That's particularly true today, with coal prices and demand depressed. However, coal mining is a highly leveraged business. There are significant fixed costs, but once coal sales cover those costs profits fall quickly to the bottom line. For example, in 2011 the company sold 155 million tons of coal for $25.34 a ton. The total cost of getting that coal out of the ground and into customer hands was $21.68, leaving the company with $3.66 per ton.
The next year was far more difficult, the company sold about 141 million tons for an average price of $25.90. However, partially because of the lower volume, its costs rose to $24.17 per ton—same mines but less coal sales over which to spread its costs. The company only made $1.73 per ton. That's a 50% drop on a 10% volume decline. Clearly there are other factors involved, but the year-over-year results show the inherent leverage of running a coal mine—just in the wrong direction.
And, unfortunately for Arch, the coal market has only gotten worse so far in 2012. So that leverage is still working against it. Earnings will be bad this year, but should start to perk up in 2014 when the U.S. coal market looks likely to strengthen. For aggressive investors, now could actually be a good time to jump in.
That positive leverage potential may not be enough to entice you if you are risk averse. In that case, Natural Resource Partners offers an interesting alternative. The company owns coal mines, but it doesn't run them. Natural Resource Partners lets its lessees take care of the expense and risk of mining while it sits back and collects royalties.
Basically, it's renting out its coal mines just like Realty Income rents out its buildings. It earns royalties based on the coal sold from its properties, so 2013 has been a rough year on the coal side, with a nearly 20% increase in coal production still leading to an 8% drop in coal royalty revenues because of lower prices. That, however, is good compared to coal miners like Walter Energy (NASDAQOTH: WLTGQ ) and Alpha Natural Resources (NASDAQOTH: ANRZQ ) .
Walter sold 14% less coal in its core metallurgical business in the second quarter. And despite reducing costs by 10% it lost $0.55 a share compared to earnings of $0.51 last year. The six month results were even worse. This year is going to be a really bad one for Walter, and met coal will probably take longer to recover than thermal coal, so a rebound may not appear until the back half of 2014.

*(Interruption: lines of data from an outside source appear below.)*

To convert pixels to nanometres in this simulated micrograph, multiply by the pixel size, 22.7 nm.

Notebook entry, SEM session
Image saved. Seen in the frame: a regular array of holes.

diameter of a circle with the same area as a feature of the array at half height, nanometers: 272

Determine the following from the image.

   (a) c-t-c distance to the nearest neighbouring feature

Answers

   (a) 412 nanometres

Alpha, meanwhile, saw its coal volume fall nearly 20% in the second quarter and its margin per ton cut by more than half. It has now lost money for seven consecutive quarters. Like Walter, the year-to-date results were even worse. However, with a much larger thermal business, Alpha could start to see improvement on the bottom line in early 2014, if not sooner.
Avoiding the drama
Costs were a big issue for Alpha and Walter, just like they were for Arch. Natural Resource Partners, not so much—it let its lessees deal with cutting costs. It just kept track of the coal coming out of its mines. That's a big business model shift and one that could make buying a coal mine owner worth the risk if you are conservative but still like the turnaround potential of the coal industry. And with a yield of over 11%, you'll be paid well to wait for an industry upturn.